# Exercise

Modify this notebook and apply the following classifiers for the Product Review Problem - Classify Product Reviews as Positive or Not:

1) MLPclassifier (https://scikit-learn.org/stable/modules/generated/sklearn.neural_network.MLPClassifier.html)

2) Naive Bayes (https://scikit-learn.org/stable/modules/naive_bayes.html) 


Write a comparison report of the above classifiers and knn


# K Nearest Neighbors Model for a Classification Problem: Classify Product Reviews as Positive or Negative

In this notebook, we use the K Nearest Neighbors method to build a classifier to predict the __isPositive__ field of our review dataset (that is very similar to the final project dataset).


1. <a href="#1">Reading the dataset</a>
2. <a href="#2">Exploratory data analysis</a>
3. <a href="#3">Text Processing: Stop words removal and stemming</a>
4. <a href="#4">Train - Validation Split</a>
5. <a href="#5">Using the Naive Baye</a>
6. <a href="#6">Using the MLPclassifier</a>



## 1. <a name="1">Reading the dataset</a>
(<a href="#0">Go to top</a>)

We will use the __pandas__ library to read our dataset.

In [2]:
import pandas as pd

df = pd.read_csv('./data/imdb_train.csv')

print('The shape of the dataset is:', df.shape)

The shape of the dataset is: (25000, 2)


Let's look at the first 10 rows of the dataset. 

In [3]:
df.head(10)

Unnamed: 0,text,label
0,This movie makes me want to throw up every tim...,0
1,Listening to the director's commentary confirm...,0
2,One of the best Tarzan films is also one of it...,1
3,Valentine is now one of my favorite slasher fi...,1
4,No mention if Ann Rivers Siddons adapted the m...,0
5,Several years ago the Navy kept a studied dist...,1
6,This is a masterpiece footage in B/W 35mm film...,1
7,Such a long awaited movie.. But it has disappo...,0
8,When two writers make a screenplay of a horror...,1
9,"Make no mistake, Maureen O'Sullivan is easily ...",1


## 2. <a name="2">Exploratory data analysis</a>
(<a href="#0">Go to top</a>)

Let's look at the distribution of __isPositive__ field.

In [5]:
df["label"].value_counts()

label
0    12500
1    12500
Name: count, dtype: int64

We can check the number of missing values for each columm below.

In [6]:
print(df.isna().sum())

text     0
label    0
dtype: int64


We have missing values in our text fields.

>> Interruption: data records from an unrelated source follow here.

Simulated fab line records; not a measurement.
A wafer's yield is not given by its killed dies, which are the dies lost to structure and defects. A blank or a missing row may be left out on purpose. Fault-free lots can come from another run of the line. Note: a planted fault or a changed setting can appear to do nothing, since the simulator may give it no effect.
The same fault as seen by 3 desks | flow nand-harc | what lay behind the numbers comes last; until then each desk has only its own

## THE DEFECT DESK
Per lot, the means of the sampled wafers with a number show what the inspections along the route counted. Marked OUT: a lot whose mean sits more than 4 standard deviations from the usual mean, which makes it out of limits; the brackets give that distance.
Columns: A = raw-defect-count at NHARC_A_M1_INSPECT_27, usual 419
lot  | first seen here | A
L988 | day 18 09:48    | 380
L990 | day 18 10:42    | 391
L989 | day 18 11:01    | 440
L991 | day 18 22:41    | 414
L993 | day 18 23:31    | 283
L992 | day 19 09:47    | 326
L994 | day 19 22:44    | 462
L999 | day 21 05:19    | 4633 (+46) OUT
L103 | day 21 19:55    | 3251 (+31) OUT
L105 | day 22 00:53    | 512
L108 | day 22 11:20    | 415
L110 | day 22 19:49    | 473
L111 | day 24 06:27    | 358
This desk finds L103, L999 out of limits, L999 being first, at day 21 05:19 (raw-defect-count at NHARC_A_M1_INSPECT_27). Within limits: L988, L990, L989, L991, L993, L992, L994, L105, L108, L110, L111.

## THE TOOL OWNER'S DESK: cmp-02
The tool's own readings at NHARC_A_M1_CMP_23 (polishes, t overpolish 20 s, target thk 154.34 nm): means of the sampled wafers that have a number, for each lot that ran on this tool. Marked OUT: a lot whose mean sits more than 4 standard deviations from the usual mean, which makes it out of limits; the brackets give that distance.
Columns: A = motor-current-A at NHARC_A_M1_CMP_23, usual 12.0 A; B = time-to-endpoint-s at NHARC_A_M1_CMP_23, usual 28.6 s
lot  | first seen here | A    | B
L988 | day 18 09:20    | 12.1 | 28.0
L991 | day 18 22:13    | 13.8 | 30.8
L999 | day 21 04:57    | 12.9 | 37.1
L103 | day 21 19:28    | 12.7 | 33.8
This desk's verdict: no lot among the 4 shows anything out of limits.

## 3. <a name="3">Text Processing: Stop words removal and stemming</a>
(<a href="#0">Go to top</a>)

In [7]:
# Install the library and functions
import nltk

nltk.download('punkt')
nltk.download('stopwords')

[nltk_data] Downloading package punkt to
[nltk_data]     C:\Users\ptolo\AppData\Roaming\nltk_data...
[nltk_data]   Package punkt is already up-to-date!
[nltk_data] Downloading package stopwords to
[nltk_data]     C:\Users\ptolo\AppData\Roaming\nltk_data...
[nltk_data]   Package stopwords is already up-to-date!


True

We will create the stop word removal and text cleaning processes below. NLTK library provides a list of common stop words. We will use the list, but remove some of the words from that list (because those words are actually useful to understand the sentiment in the sentence).

In [8]:
import nltk, re
from nltk.corpus import stopwords
from nltk.stem import SnowballStemmer
from nltk.tokenize import word_tokenize

# Let's get a list of stop words from the NLTK library
stop = stopwords.words('english')

# These words are important for our problem. We don't want to remove them.
excluding = ['against', 'not', 'don', "don't",'ain', 'aren', "aren't", 'couldn', "couldn't",
             'didn', "didn't", 'doesn', "doesn't", 'hadn', "hadn't", 'hasn', "hasn't", 
             'haven', "haven't", 'isn', "isn't", 'mightn', "mightn't", 'mustn', "mustn't",
             'needn', "needn't",'shouldn', "shouldn't", 'wasn', "wasn't", 'weren', 
             "weren't", 'won', "won't", 'wouldn', "wouldn't"]

# New stop word list
stop_words = [word for word in stop if word not in excluding]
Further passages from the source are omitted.